This architecture chapter delves into the details of Zato servers from the platform's architectural perspective. How they work, how they scale and they can be accessed by developers and administrators.
The most important aspect of whether to add more servers or more clusters with their own servers is understanding the distinction between services that are network-bound vs. services that are CPU-bound.
Services are network-bound if they primarily wait for TCP networks. For instance, picture a sample REST or AMQP service that may take 100 ms to complete. Of that, 98 ms are spent waiting for a remote endpoint or server to respond while only 2 ms are actually spent on the actual processing of the data received. This means that the service spends 98% of its time not actively processing anything, it is bound to the network. Hence, the name, network-bound.
Services are CPU-bound if they are primarily blocked, waiting for CPUs to compute an expected result. For instance, imagine a service that requires 200 ms to obtain some data and then its AI algorithms require two minutes to complete. In this case, the service spends most of its time waiting for the CPU. Hence the name, CPU-bound. Another example may be parsing and processing of large files, e.g. multi-GB files may require CPU time to parse.

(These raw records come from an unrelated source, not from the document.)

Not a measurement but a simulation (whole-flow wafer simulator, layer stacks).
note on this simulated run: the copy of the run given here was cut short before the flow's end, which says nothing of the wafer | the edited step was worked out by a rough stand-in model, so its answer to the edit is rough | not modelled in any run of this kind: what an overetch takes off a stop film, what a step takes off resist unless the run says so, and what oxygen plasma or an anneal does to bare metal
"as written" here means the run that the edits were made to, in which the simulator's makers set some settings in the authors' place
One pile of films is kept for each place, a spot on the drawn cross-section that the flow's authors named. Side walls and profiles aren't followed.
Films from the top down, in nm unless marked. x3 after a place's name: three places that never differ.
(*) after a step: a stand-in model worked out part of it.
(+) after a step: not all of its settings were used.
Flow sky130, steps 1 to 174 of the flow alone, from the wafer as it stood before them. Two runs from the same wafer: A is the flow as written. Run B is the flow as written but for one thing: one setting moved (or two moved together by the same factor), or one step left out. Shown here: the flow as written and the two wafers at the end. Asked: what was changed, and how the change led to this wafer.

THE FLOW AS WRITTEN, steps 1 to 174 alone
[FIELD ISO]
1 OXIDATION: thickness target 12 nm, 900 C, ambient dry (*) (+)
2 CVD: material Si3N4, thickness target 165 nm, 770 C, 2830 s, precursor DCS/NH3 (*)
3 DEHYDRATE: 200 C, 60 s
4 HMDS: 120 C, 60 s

Because each Zato server in the same cluster executes the same set of services, network-bound ones should not be mixed with CPU-bound services. If they are mixed, if they are deployed to the same cluster, it may happen that CPU-bound services completely overtake CPUs, leaving no room for network-bound services. For instance, if many AI services require CPU time and a REST (TCP) request arrives, the CPUs may be completely busy with AI calculations, leaving very little or no processing time for network events.
It is perfectly fine and expected to have more than one cluster, depending on whether the workload is uniform, e.g. only network-bound or only CPU-bound as opposed to mixed workloads, containing services of both types. With mixed workloads, it is recommended to have more than one cluster.
An individual cluster can be scaled by adding more servers with a smaller numbers of CPUs for each server or by adding more CPUs to each server
Usually, it is more desirable to add more smaller servers than more CPUs per each server. The reason is that, in the true spirit of cloud computing, there are no limits as to how many servers can be added whereas, broadly, the limit of CPUs per each server is between 6 and 8, depending on a particular CPU make and model, and adding more CPUs above the limit does not significantly improve performance.
Servers with services using publish/subscribe are a special case in that they always require exactly 1 CPU per server. In this scenario, clusters are scaled by adding more servers, each with 1 CPU.